Monday, January 4, 2016

The Last Kingdom

Over the holiday break, I watched most of the Netflix series, The Last Kingdom. I enjoyed it. It's full of swashbuckling adventure, the acting is good (David Dawson, who plays King Alfred, is phenomenal) and while the drama feels a bit manufactured now and then, it still manages to seem like real drama that medieval warriors and royalty might have faced. The series tells the story of a young Saxon boy who is orphaned and then kidnapped by Norsemen (Danes) and raised as one of them. As an adult, he's not sure where he fits and this tension between his Saxon English identity and his Norse Danish identity is one of the driving forces of the series.

People are often comparing this series to Game of Thrones though I've never seen that one or read any of those books. I do like these medieval period pieces for various reasons (since coming back from Scotland a couple of years ago, I got into medieval Viking sagas and the history of the Celts, etc.) and for me the one that sparked my interest was the show The Vikings. This one is good (I only saw the first two seasons) but I did kind of start to lose interest in it when it became a bit too modern (the fact that the hero is such a proto-feminist seems very unrealistic, even though Norse women did have slightly more rights than European women broadly, these were not moden people in any sense of the word: I am no historian or even an expert on this subject so it's just my impression).
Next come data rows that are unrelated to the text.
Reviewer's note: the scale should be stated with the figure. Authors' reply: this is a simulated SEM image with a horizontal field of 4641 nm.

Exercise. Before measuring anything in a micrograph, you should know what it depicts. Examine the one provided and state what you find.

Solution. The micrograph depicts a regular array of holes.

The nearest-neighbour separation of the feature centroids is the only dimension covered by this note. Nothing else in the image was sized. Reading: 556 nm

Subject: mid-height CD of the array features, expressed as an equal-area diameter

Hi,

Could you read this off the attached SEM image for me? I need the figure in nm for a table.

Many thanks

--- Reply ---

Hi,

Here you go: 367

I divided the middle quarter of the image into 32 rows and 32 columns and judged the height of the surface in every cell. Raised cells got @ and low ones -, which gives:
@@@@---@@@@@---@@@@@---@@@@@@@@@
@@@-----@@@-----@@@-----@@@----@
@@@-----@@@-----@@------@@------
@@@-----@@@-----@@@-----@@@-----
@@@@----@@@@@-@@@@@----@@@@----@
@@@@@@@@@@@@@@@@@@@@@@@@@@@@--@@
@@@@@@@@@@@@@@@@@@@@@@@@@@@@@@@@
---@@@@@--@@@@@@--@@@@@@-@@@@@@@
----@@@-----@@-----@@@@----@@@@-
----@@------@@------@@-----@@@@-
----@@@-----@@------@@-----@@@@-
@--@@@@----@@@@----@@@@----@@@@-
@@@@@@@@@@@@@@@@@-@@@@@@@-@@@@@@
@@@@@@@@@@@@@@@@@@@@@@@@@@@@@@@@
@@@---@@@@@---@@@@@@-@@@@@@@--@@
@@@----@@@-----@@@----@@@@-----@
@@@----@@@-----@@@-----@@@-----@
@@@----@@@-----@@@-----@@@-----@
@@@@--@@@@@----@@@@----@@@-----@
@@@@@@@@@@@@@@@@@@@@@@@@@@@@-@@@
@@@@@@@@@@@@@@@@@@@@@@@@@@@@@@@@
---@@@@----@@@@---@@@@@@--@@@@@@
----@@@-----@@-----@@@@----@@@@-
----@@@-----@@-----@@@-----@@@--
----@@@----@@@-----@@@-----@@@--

In any case, I went out to the bookstore and picked up a copy of The Last Kingdom over the break
and started reading this, too. I'm enjoying it. This is not the kind of book I would typically read (though I fully admit it's a kind of prejudice, when someone says "fantasy" or "science fiction" I have a negative visceral reaction, probably because so much of this writing, in my opinion, is badly written) but I find this one pretty easy to read and the writing's not grating on me (so far). This one is written in first person but that makes it a fairly straightforward story and it helps to have watched the series on Netflix beforehand. Of the writer, Bernard Cornwell, I know nothing but what is written on the book: he's a former BBC journalist and lives in the US. But he's a good writer and I think the book is full of historical detail which shows a good deal of research was done.

I still have yet to view the final two episodes of Season One (there is no Season beyond, at least not at this point) so I will watch them this week but luckily there are several books in the series which may keep me occupied for some time.

(That sad feeling of watching a Netflix series you're enjoying and knowing it's going to end soon).